Why I Forgive My Parents for Ruining My Life

I yelled, I cried, and I told them how mean they were because when I was growing up, my parents just couldn’t get it right. They didn’t care, they didn’t try, they weren’t listening, and they didn't understand. “I can’t wait until I’m a grownup!” I’d spew in frustration, “I can’t wait to move out!” Looking back, I don’t know how I managed to keep all my teeth in this snide little mouth of mine. Somehow my parents (especially my mom, who often received the brunt of my attitude) were able to restrain themselves from knocking me out cold. I'd huff, puff, try to blow the house down, and instead of rolling heads it was my mother’s eyes, right before saying something like, “Yeah, we’ll see.”

And as life will have it, I grew up and moved out just like I said I would, causing me to learn fairly quickly that the excitement of becoming an adult is both foolish and overrated. Apparently (wah) there’s a lot more to it than hanging out with whoever and eating junk food whenever. Fast forward many more years and I’m a working mom with a 2 year old, rushing to daycare after leaving work later than I intended because a fire needed putting out. And I stayed because that’s what adults do. They do what they have to. It sucks.

When I finally pulled my car into the daycare driveway thirty minutes later than usual, the reality of just how tough it is to be everything you want to be, all the time, permeated. That’s when I had my full circle moment, seeing myself in my mom, who fervently worked to meet the challenges of adulthood while juggling the responsibilities of parenthood. And with five daughters, we each made sure she didn’t catch a break, calling Mom on everything we didn’t fancy like five immediate supervisors breathing down her neck.

Now I understand the struggle. Perception is everything and my mom was right when she said, “Yeah, we’ll see.” Because today, I’m ready to see things from the eyes of a parent and forgive them from a child's view. Forgive them for: 

Running late.  It’s the easiest thing to lose track of time, get held up by your boss, get stuck in traffic, or simply get your carpool days mixed up. Parents are humans, I get that now.

Not going to every award ceremony.  Seeing all the other parents clapping in the audience for their kid of the month made me wonder why my own parents couldn't show up. Now I understand what the word logistics means and how complicated it must have been with 5 kids. I mean, there was always a baby. And I got way too many of those awards (just sayin’).

Not getting me a Power Wheels Jeep for Christmas...or any other ridiculously high-priced toy that I “had to have.” I had to negotiate for, contribute to, and work towards the big "things" I wanted and whoa! Desires require effort; I appreciate not having developed a false sense of that fact. 

Sandwiches for dinner.  "Sandwiches are for lunch!!!" I'd yell. But every once in a while I had to eat one for dinner. I considered it torture. In hindsight, there are a million real life reasons why you didn't get around to cooking the typical delicious dinners I was accustomed to. In hindsight, I was spoiled, not reasonable. 
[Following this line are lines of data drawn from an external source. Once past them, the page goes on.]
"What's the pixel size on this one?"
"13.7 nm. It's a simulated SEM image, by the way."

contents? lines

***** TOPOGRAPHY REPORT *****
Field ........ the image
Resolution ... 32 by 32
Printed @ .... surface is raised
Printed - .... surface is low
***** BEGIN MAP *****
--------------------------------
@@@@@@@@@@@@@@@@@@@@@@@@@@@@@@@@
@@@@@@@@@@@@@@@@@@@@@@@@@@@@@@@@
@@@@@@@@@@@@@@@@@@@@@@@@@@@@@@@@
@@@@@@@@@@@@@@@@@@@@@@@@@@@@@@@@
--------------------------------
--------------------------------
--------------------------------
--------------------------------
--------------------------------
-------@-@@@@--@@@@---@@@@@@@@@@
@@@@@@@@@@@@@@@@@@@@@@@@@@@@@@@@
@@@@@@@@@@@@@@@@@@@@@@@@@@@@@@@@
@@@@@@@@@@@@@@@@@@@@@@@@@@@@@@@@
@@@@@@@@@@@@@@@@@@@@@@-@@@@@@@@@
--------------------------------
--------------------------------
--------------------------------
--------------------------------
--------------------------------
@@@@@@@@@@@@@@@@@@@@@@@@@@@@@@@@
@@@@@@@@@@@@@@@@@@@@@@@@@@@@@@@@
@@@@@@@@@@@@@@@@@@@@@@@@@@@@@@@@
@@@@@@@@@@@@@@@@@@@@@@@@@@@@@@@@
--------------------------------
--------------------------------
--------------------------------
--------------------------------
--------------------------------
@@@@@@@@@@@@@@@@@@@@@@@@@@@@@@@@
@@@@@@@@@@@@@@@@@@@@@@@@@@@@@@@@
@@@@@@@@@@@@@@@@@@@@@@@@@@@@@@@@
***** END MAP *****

Making me take the bus.  All of my friends' parents drove them to school and I had to wake up extra early so I could catch the bus. "But we're the first stop, it's not fair!" I'd complain, not realizing the work required to get 5 kids to 3 different schools by 8 a.m.

Not letting me spend the night.  Slumber parties were out of the question. What were you so afraid of? I'm glad I didn't know at the time because it was too scary for me to handle. Thank you for putting up with my resistance, it kept me safe.

Ruining my life.  You wouldn't let me hang out with or go to so-and-so, you wouldn't let me stay out until blah and blah. And you definitely didn't give me whatever. I must've accused you of ruining my life a trillion times by the time I was "finally" able to ruin it myself. But once again you were right. (Does that ever get old?) Nothing good takes place at 2am, Shanda's mom isn't really "cool" as much as she is troubled, bad company really does bring bad luck, and though you didn't know exactly what I was up to- you knew enough to prevent me from screwing up big time.

I forgive my parents for all of it; the rules, the control, the structure and the boundaries. Because now that I have a child of my own whom I love more than life itself, all I want to do is protect him, guide him, and do the best I can, too.  So Mom and Dad, thank you. Thank you for ruining my life so that I couldn't ruin it myself, and helping me see that running late to the daycare pickup is an offense I can easily forgive myself for.

And when the time comes, I hope that I ruin my son's life too.